This chip uses a tiled architecture to compute a series of fixed-point multiply-and-accumulate operations in parallel. In other words, the chip takes a vector and performs a series of matrix multiplications to it, which simulates layer computations in Deep Learning.
The tiled architecture refers to the chip being composed of a grid of autonomous tiles, each tile connected to adjacent tiles. Each tile is analogous to an artificial neuron in Deep Learning. Information propagates from top to bottom, with the input vector being passed into the top layer of the grid and subsequent results being passed downwards to the next layer. The final result is the output from the bottom layer of the grid. The tiles communicate bidirectionally with its left/right neighbors to assemble the output of the entire layer, which is then propagated downwards as the input of the next neuron.
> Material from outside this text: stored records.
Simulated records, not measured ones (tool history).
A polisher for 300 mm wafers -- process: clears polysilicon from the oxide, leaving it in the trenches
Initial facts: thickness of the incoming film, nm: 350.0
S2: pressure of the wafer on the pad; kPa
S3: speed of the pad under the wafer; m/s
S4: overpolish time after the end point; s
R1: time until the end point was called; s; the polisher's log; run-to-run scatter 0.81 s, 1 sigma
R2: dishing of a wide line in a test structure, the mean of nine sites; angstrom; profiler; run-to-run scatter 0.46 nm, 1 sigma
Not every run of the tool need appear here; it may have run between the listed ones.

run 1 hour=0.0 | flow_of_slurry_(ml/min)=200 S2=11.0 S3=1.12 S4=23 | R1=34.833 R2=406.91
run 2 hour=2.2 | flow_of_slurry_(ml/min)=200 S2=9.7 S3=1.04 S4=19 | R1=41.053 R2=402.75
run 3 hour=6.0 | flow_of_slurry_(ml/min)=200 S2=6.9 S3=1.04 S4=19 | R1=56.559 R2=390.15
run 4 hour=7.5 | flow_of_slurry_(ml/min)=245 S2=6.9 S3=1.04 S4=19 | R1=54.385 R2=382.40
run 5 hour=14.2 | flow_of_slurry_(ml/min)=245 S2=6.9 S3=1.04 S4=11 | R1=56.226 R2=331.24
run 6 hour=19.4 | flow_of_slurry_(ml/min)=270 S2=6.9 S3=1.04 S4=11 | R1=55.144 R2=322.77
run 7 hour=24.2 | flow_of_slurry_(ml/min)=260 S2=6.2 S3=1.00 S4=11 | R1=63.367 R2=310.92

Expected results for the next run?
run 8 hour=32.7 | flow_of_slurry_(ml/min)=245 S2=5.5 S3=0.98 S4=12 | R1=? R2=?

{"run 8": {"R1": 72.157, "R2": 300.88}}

Within each tile is an outer and inner core. The inner core computes the dot product of the input vector with its weight vector, which computes the output of one neuron. The inner core sends the result to the outer core, which communicates with the tile's neighbors to assemble the entire layer's output. The output of the outer core is the output of an entire layer.
The tile is a wrapper module for the outer core, which handles serial communication and daisy-chaining with neighboring tiles.
Communication happens in a daisy-chained manner, with each tile sending its own output as well as any outputs it receives from its neighbors. This allows the output of a single neuron to propogate to all of the other neurons in the layer, so that each tile can output the result of the layer to the next tile. This is necessary as each tile expects an entire vector (the output of the previous layer) as input.
This project was built with Intel Quartus and simulated with ModelSim. Each module has appropriate testbenches to ensure the correctness of the components. Theouter_core_tb
simulates a 4x4 grid of cores using non-serial communication. In the screenshot of the waveform simulation, the outputs of the last layer (/outer_tb/layer_outg[3]
) are consistent with the expected results.